She started dancing when she was five years old and worked on Broadway before becoming a street photographer in the 1940s, licensing her photo essays to Popular Photography, Collier's, Sports Illustrated, Red Book, Life, Ebony and other publications for 50 years. She passed away on March 4 at the age of 98.

In this two-minute profile broadcast last year, Cherry talks about her career:

She had danced professionally in clubs and on Broadway for a year in Showboat and another six months in Sadie Thompson before injuring her knee.

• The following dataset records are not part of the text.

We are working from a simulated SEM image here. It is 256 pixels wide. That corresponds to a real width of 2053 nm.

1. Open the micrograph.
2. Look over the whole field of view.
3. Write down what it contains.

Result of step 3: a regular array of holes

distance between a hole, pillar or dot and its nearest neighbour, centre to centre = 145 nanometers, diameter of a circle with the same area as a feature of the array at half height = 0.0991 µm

"I was walking by a printers called Underwood and Underwood and I saw a sign saying, 'Darkroom Help Wanted! -- No Experience Necessary!'" she said. "I remember it was the 'no experience' bit that caught my attention -- I didn't know what the job would entail. At that time they were short on people to print photographs because so many men had been drafted, so I applied and got the job."

Underwood and Underwood, a prominent photo service to news organizations, turned her into a skilled printer of photographs. Her education in photography continued at the Photo League where she studied with Sid Grossman. She began selling her photo essays to popular magazines while continuing to work in Broadway musicals and supper clubs.

Her subject was the vibrant street life of New York City in the 1940s and 1950s when children would "always be running around in the open spaces in the city, playing cops and robbers and shooting each other with their fingers."

She worked in both black-and-white and color. Her Web site presents three galleries of her images. And Jessica Stewart's interview with her from last year includes many of her most popular images.

Powerhouse Books published the 144-page Vivian Cherry's New York in 2010. She also published Helluva Town: New York City in the 1940s and 50s and Dorothy Day and the Catholic Worker.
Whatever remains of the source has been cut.